B. Standard of Review:
“We review de novo an order sustaining a demurrer to determine whether
the complaint alleges facts sufficient to state a cause of action. [Citation.]” (Yee v.
Cheung (2013) 220 Cal.App.4th 184, 192 (Yee), criticized on another point in Roger
Cleveland Golf Co., Inc. v. Krane & Smith, APC (2014) 225 Cal.App.4th 660, 668, 677
(Roger Cleveland) [statute inapplicable to malicious prosecution claims].) “When a
demurrer is sustained without leave to amend, ‘we decide whether there is a reasonable
possibility that the defect can be cured by amendment: if it can be, the trial court has
abused its discretion and we reverse; if not, there has been no abuse of discretion and we
affirm. [Citations.] The burden of proving such reasonable possibility is squarely on the
plaintiff.’ [Citation.]” (Yee, supra, 220 Cal.App.4th at p. 193.)
“‘“‘A demurrer based on a statute of limitations will not lie where the
action may be, but is not necessarily, barred. [Citation.] In order for the bar . . . to be
raised by demurrer, the defect must clearly and affirmatively appear of the face of the
complaint; it is not enough that the complaint shows that the action may be barred.
[Citation.]’ [Citation.]” [Citation.]’ [Citations.]” (Stueve Bros. Farms, supra, 222
Cal.App.4th at p. 321.2)
2 We address the issues framed by the parties. In Stueve Bros. Farms, supra, 222
Cal.App.4th 303, we were not asked to address whether section 340.6 was simply
inapplicable to causes of action based on the misappropriation of client assets.
7
C. Section 340.6:
Section 340.6, subdivision (a) provides: “(a) An action against an attorney
for a wrongful act or omission, other than for actual fraud, arising in the performance of
professional services shall be commenced within one year after the plaintiff discovers, or
through the use of reasonable diligence should have discovered, the facts constituting the
wrongful act or omission, or four years from the date of the wrongful act or omission,
whichever occurs first. . . . [I]n no event shall the time for commencement of legal action
exceed four years except that the period shall be tolled during the time that any of the
following exist: [¶] . . . [¶] (2) The attorney continues to represent the plaintiff regarding
the specific subject matter in which the alleged wrongful act or omission occurred. [¶]

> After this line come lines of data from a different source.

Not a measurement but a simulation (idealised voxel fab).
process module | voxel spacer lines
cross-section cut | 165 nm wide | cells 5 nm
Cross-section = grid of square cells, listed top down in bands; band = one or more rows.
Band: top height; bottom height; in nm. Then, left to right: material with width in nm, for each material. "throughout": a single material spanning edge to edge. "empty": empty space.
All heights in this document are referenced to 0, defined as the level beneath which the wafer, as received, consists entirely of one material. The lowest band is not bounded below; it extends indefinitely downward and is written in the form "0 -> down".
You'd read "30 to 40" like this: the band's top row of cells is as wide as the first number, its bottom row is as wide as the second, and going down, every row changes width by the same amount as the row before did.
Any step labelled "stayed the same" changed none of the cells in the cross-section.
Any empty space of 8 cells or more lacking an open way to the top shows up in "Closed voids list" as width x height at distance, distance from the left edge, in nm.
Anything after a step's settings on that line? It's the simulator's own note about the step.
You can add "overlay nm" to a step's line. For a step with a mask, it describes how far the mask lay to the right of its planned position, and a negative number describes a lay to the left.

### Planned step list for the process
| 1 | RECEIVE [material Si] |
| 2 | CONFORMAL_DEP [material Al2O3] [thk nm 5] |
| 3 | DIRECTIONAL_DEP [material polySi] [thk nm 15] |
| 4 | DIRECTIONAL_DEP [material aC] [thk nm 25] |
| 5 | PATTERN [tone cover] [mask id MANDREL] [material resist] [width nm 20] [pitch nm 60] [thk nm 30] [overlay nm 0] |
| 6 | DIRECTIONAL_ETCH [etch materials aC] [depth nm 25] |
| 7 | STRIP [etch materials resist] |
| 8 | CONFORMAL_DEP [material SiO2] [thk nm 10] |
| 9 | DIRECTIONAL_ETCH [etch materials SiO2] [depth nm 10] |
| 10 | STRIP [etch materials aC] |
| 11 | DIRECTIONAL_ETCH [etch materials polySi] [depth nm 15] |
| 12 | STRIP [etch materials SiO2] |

(3) The attorney willfully conceals the facts constituting the wrongful act or omission
when such facts are known to the attorney, except that this subdivision shall toll only the
four-year limitation. . . .”
D. Performance of Professional Services:
(1) Levin and Prakashpalan Cases—
Lee argues that the plain wording of section 340.6 shows the statute is
inapplicable to her case. She says Attorney Hanley completed his legal work when the
litigation he was handling was settled and the case was dismissed. Any actions he took
thereafter, including the wrongful keeping of the money belonging to her, were not part
of the performance of professional services, because the performance of professional
services had terminated. She also contends that the misappropriation of client funds
cannot be construed as the performance of professional services, no matter what the
timing.
Attorney Hanley disagrees, citing Levin v. Graham & James (1995) 37
Cal.App.4th 798 (Levin) and Prakashpalan v. Engstrom, Lipscomb & Lack (2014) 223
Cal.App.4th 1105 (Prakashpalan). In Levin, the plaintiff stated causes of action for
8
malpractice, identified unconscionable attorney fees as an aspect of malpractice, and
requested a refund of unconscionable attorney fees as a remedy for malpractice. Under
the facts of the case, the court rejected the assertion that a claim of unconscionable
attorney fees was anything other than a claim for malpractice, subject to section 340.6.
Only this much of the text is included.